That night, his anger boiled over. Before she could even get out of the car, Martin was by her window. He grabbed her keys so she couldn’t drive away before he started striking her repeatedly in the face while she sat in the car. Their daughters were sleeping in the backseat. One of his blows left a deep gash near Carie’s eye and it was only when Martin saw blood pouring down his wife's face did he finally snap out of his rage.
Later, Carie would tell people that the five stiches across her face were a result of getting hit on the head during the concert. Her husband never apologized, and Carie never reported the incident. She was in total shock, she says. “You don’t want to admit that this is happening by the person who is supposed to love you the most.”
She says there were never any red flags to give her pause when she was dating Martin. Instead, the abuse started after the wedding. It was a slow progression of emotional, then verbal abuse. “There was name-calling; he would put me down. He would go through my phone and say every guy in it was someone I was texting. He was constantly accusing me of cheating. Every time he asked me a question, my answers weren’t what he wanted to hear. He would intimidate me into saying something he wanted me to say. He said if I didn’t tell him the truth, he would kill me.”
This would go on for years. Carie remembers nights she slept locked in their bathroom, afraid for her safety. But as quickly as it began, the abuse would stop for a while. There were phases, she says, where everything was picture perfect.
And then, that birthday night. The hitting. The blood. The stiches. But Carie says she couldn’t leave. “I didn’t know how to handle it. We had four children together—I don’t think it ever crossed my mind to leave him.”
She stayed with him for five more long years. “I didn’t want to lose my family. I never wanted to be a divorced mom.” After “a really bad, physical day,” in 2009, where Carie says Martin tried to strangle her, the couple separated for 10 months. They went to counseling. Carie says she did “everything I thought we needed to do to fix what was wrong.” She eventually went back to him, children in tow, and told him if he ever touched her again, she would leave forever. In 2011, he did just that, attacking her with a wooden hiking stick.
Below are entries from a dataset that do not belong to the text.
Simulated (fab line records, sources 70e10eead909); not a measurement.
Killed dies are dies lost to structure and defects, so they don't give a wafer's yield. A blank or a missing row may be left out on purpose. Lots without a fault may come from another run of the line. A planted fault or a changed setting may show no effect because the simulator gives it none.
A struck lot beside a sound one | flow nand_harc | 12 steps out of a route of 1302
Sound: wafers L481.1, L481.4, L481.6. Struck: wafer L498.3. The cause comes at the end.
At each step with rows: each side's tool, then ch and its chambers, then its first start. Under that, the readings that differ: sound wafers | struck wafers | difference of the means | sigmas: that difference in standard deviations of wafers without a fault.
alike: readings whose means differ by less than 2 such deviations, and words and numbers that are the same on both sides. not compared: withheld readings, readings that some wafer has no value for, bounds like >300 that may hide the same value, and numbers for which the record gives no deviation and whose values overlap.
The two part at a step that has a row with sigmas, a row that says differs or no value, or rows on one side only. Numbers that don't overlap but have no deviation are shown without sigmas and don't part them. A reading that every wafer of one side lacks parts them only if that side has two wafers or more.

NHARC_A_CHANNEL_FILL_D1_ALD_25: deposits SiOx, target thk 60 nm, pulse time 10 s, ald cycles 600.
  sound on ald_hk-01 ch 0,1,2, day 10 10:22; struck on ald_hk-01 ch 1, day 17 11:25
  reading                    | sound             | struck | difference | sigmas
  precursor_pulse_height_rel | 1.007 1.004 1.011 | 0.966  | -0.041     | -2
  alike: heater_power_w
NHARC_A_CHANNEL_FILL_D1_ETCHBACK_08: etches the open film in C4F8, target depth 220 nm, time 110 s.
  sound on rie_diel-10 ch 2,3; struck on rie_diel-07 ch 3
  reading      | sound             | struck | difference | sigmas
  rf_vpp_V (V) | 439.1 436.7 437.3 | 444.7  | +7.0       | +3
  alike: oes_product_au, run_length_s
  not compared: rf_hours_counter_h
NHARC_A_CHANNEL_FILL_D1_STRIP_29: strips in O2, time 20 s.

“I left him and I never returned.”
What Carie Endured After Leaving
At the time, she was teaching second grade at Holy Trinity School in El Cajon, Calif., the same school where the couple’s children attended. She let the principal know about her husband’s abuse, the divorce and the 10-year restraining order she took out against him.
But Martin wasn’t happy about the split, says Carie. “He said we would still be married in the eyes of the church. Even if we divorced, I was still technically his wife, he would say.” She says he was determined to catch Carie with another man. “That’s partly why the stalking started.”
In January 2013, two years after the couple divorced, Martin showed up at Carie’s school, which was put on lockdown before he could go inside. Martin was arrested. His lawyer says he claims he wasn’t able to get ahold of his wife and was worried about their children, but Martin ended up pleading guilty to “stalking or making a criminal threat.” He was sentenced to a year behind bars, plus four years probation, but was released from prison that June.
Three months after the incident, Carie received a letter from the school informing her they would not be renewing her teaching contract. “They said I made the school unsafe,” she says. School officials also asked that her four children, the youngest two who were in kindergarten and the oldest in 8th grade, not return the following school year.
“I was devastated. My whole life was teaching.” To lose her job, her source of income, and to have the school turn their backs on her and make her feel like the criminal, Carie says, “felt like a stab in the heart.”
Enter Sen. Hannah-Beth Jackson, D-Santa Barbara, who was serendipitously pushing for legislation in California prohibiting discrimination of or retaliation against domestic violence survivors by employers. Carie quickly became the public face of the bill. She went to the capital to share her story with the Assembly Judiciary Committee, telling them that, upon being fired, “All those feelings I had as an abused woman came flooding back. In my time of most need, I was made to feel that I committed the crime.”
Carie wanted to fight for other survivors. “I was so happy to be able to go there and tell them that this really does happen and this is how it affects people. Survivors who are unable to financially support themselves can’t leave their abuser, and that’s why they stay. And if they come forward with their story, they can get fired because they’re often seen as unsafe.”
But when Carie’s story garnered national media attention, backlash followed. She took the brunt of strangers’ judgment. “People would comment, ‘She married him. She chose to stay. She chose to have kids with him.’ There was never, “Why is he making these decisions?” I was asked why I allowed it. I was being blamed for his choices.”
In October 2013, Gov. Jerry Brown signed Jackson’s measure into California law. “It puts employers in a place where they’ll need to be supportive,” says Carie. Shockingly, in 43 states, one can technically be fired for being a victim of domestic violence. California is only the 7th state to enact an anti-discriminatory measure. Survivors are also protected against job discrimination in Connecticut, Hawaii, Illinois, New York, Oregon and Rhode Island.
Carie says she still hasn’t been able to find a full-time teaching job and is substitute teaching while applying for nursing school. Her ex-husband, who was sent back to prison for violating his probation, will be released this month and Carie is hopeful that he has reformed enough to be a part of their children’s lives again, who are now ages 13, 11 and 9. “He hasn’t seen his kids in two years. They miss their dad and want him to be in their life even though they know what he’s done. But I don’t know if they’re ready. I don’t know how he’s going to be when he gets out.”
ATTENTION SURVIVORS: Each year in honor of Mother's Day, The Pixel Project collects short inspirational interviews from survivors of any form of violence against women from all over the world for their Survivor Stories Blog Interview Project. To be considered for the project, download and return an interview sheet found here by March 31, or email The Pixel Project team at firstname.lastname@example.org.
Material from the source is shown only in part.